While the G8 has to tackle climate change, US President George W Bush on Monday vowed to spurn any Kyoto-style deal on the "significant" problem of global warming.
Bush told Britain's ITV television ahead of the July 6-8 gathering that global warming was "a significant, long-term issue that we've got to deal with".
However, any G8 climate change agreement at this week's G8 summit in Scotland along the lines of the of the UN's Kyoto Protocol -- which the United States refused to sign -- would get short shrift, he said in the interview to be aired today.
Instead he offered up new technology as the way forward.
"If this (draft plans under negotiation) looks like Kyoto, the answer is no," Bush said. "The Kyoto treaty would have wrecked our economy, if I can be blunt."
The Kyoto Protocol requires industrialised countries that have ratified it to limit their emissions by a 2012 timeframe as compared to a 1990 benchmark.

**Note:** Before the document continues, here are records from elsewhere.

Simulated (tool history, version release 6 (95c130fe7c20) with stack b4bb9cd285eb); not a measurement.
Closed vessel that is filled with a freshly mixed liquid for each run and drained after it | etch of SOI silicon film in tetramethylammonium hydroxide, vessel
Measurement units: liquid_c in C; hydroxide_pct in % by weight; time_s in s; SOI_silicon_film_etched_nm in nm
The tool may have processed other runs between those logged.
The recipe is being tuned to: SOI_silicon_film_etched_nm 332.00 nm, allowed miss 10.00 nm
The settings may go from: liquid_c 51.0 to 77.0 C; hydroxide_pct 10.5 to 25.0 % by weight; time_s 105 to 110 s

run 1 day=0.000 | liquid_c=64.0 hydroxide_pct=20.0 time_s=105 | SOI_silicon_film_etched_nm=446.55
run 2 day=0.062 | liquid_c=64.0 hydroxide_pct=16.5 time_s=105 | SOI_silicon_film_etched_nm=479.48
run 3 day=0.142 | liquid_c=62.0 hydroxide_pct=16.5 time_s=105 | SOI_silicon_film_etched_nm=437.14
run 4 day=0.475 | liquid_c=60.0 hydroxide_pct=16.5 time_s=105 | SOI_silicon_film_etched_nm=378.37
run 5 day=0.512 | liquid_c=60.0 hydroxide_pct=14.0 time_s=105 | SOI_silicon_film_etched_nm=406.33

The president has strongly opposed action against climate change since he took office in 2001 in favour of further studies of the phenomena -- despite significant global pressure that the world's largest consumer of fossil fuels change its policies.
Negotiators for the G8 countries are reportedly drawing up draft plans on climate change.
The US president said he wanted G8 leaders to put Kyoto behind them and move on to supporting new technologies to limit global warming without harming businesses.